Animals / Frank Macchia
A Wildlife Paradise of Jazz / World Fusion
Take a journey through a wildlife paradise as Frank Macchia's Animals creates jazz/world fusion impressions of exotic animals from around the world. Featuring solo performances by Mark Isham, Billy Childs, Vinnie Colaiuta, Grant Geissman, and Bruce Fowler, this CD captures the spirit of these wonderful creatures
1. (5:54) Dolphins - Billy Childs- Piano; David Carpenter- Bass; Vinnie Colaiuta- Drums;Tracy London- Voice
2. (8:09) Kangaroos - Bruce Fowler- Trombone; Grant Geissman- Banjo; Billy Childs- Piano; David Carpenter- Bass; Vinnie Colaiuta- Drums
3. (7:05) 5:32 - Mark Isham- Trumpet; Alex Iles- Trombone; Ken Kugler- Trombone
4. (6:33) Gorillas - Billy Childs- Stefanie Fife- Cello; Scott Breadman- Congas, Timbales, Cuica
5. (7:12) Jaguars - Billy Childs- Piano; David Carpenter- Bass; Vinnie Colaiuta- Drums
6. (2:23) Jungle Forest
7. (5:21) Camels - Grant Geissman- Electric Sitar, Electric 6 String Bass Guitar; Scott Breadman- Dumbek, Finger Cymbals, Tambourine
8. (5:21) Hippos - Alex Iles- Baritone Horn; Ken Kugler- Tuba
9. (6:47) Snakes - Valarie King- Piccolo, Bass Flute; Scott Breadman- Shakers
10. (4:43) Alligators - Grant Geissman- Guitars; Vinnie Colaiuta- Drums
11. (5:38) Vultures - Wayne Bergeron- Flugelhorn, Trumpet; Alex Iles- Trombone; Ken Kugler- Trombone; Scott Breadman- Congas
12. (4:28) Lone Wolf - Billy Childs- Piano; David Carpenter- Bass; Vinnie Colaiuta- Drums; Wayne Bergeron, Larry Hall- Trumpets; Alex Iles- Trombone; Ken Kugler- BassTrombone; Frank- Sop/Alto/Tenor Bari Saxes, Flutes, Synths
Frank Macchia - Piccolo, Flute, Wood Flute, Alto Flute, Bass Flute, Clarinet, Alto Clarinet, Bass Clarinet, Contra Alto Clarinet, Contra Bass Clarinet,
Soprano Sax, Tenor Sax, Baritone Sax, Ethnic Flutes & Whistles, Synthesizer & Percussion Sequencing at various times on all tracks.
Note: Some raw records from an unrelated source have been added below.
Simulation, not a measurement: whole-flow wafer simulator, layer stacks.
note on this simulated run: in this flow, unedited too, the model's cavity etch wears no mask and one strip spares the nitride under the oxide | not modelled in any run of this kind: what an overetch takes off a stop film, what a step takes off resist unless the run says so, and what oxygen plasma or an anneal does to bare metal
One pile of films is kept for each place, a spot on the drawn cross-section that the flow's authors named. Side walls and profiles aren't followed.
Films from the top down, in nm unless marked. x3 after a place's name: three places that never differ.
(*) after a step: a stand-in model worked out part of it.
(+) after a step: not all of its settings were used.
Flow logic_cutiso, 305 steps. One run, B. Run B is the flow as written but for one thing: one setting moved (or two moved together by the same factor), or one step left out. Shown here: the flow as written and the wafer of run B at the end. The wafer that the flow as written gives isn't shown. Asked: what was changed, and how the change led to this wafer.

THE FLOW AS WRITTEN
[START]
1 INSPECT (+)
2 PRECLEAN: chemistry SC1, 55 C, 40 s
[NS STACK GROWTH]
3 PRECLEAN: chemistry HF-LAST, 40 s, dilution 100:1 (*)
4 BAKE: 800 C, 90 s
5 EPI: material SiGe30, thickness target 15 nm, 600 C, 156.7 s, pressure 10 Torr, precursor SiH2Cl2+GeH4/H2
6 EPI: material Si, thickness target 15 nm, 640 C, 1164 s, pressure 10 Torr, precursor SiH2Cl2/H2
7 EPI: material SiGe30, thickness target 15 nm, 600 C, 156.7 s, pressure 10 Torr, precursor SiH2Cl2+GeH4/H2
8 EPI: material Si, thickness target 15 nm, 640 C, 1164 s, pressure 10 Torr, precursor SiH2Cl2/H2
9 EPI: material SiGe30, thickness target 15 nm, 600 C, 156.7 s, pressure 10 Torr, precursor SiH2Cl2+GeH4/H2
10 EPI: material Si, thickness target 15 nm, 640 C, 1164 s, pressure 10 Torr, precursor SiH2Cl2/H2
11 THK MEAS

All Music Composed, Arranged & Produced by Frank Macchia
Tracks 1, 2, 5 recorded by Andy Waterman at Entourage Studios, No. Hollywood,
CA. with Protools assist by Ashburn Miller.
Music Contractor- Reggie Wilson
CD art and design by Peter Macchia
Special Thanks to Ken Kugler for his profound knowledge. Thanks also to all the great musicians, my supportive friends & family, my wife Tracy and all the wonderful animals who inspired me!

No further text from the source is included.